Q I haven’t seen this in the Government guidelines, is this allowed?
A In line with the reduced risk level, the Government has relaxed social distancing measures across a wide range of sectors and worked with individual sectors to apply the new measures to that industry. We’ve consulted with government and The Confederation of Passenger Transport UK (CPT) that this change in social distancing on board public transport is allowed and is necessary to help get the country moving again.
Q What if the person in front of or behind me isn’t wearing a face covering?
A There will be people who aren’t wearing face coverings because they’re exempt for various reasons so please remember to be kind. If you feel uncomfortable sitting in front of or behind them, choose a seat further away or across the aisle.
10-steps to staying safe when you travel:
1. Plan ahead, allow extra time for your journey and try to travel at off-peak times, where possible.
2. Wear a face covering.
3. Use contactless, smartphone, smartcard, or have the exact change.
4. Buses will have limited capacity. If your bus has a BUS FULL sign please be prepared to wait for the next bus.

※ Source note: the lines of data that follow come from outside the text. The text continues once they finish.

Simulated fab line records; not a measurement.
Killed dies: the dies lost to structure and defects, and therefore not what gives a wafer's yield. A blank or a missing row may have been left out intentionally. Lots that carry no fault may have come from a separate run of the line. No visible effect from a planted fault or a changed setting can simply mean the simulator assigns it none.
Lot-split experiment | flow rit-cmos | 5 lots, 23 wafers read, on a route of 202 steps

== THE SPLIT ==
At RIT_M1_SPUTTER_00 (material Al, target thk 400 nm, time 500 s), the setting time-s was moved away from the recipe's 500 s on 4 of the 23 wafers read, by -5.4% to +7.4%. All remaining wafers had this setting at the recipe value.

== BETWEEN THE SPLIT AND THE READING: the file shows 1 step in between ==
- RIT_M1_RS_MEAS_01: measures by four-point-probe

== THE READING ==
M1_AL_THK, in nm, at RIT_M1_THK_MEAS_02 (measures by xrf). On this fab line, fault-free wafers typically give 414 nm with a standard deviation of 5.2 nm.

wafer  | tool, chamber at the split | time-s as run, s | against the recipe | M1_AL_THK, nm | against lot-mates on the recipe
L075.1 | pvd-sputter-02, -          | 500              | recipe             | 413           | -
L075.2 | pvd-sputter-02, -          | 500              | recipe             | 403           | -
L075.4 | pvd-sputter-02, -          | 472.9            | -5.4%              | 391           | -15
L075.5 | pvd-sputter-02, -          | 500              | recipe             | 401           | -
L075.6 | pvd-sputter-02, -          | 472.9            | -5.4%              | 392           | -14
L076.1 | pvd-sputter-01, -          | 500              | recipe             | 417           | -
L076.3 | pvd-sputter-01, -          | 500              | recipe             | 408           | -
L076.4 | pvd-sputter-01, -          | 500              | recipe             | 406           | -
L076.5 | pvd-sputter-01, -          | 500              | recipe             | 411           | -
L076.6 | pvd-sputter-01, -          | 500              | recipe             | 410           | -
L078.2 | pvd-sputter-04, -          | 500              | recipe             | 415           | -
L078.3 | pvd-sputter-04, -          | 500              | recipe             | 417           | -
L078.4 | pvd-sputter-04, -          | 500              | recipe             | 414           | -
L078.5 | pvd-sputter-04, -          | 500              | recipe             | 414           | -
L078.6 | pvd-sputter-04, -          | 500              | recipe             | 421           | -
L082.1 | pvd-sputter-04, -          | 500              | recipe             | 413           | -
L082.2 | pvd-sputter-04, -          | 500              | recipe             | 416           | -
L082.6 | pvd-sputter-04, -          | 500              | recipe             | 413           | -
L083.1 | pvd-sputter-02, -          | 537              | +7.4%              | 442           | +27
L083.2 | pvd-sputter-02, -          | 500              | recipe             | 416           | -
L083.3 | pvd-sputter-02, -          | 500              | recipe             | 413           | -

5. Let people off the bus before you get on. Be considerate of the impact of restrictions on the needs of fellow passengers who may have impairments, disabilities or mobility issues.
6. Keep a safe social distance from others, at the bus stop and on board.
7. Only one person can sit on a double seat, unless you’re with a member of your household or bubble.
8. Leave the seat next to you or behind someone empty.
9. Don’t stand on the bus.
10. Wash or sanitise your hands before and after your journey.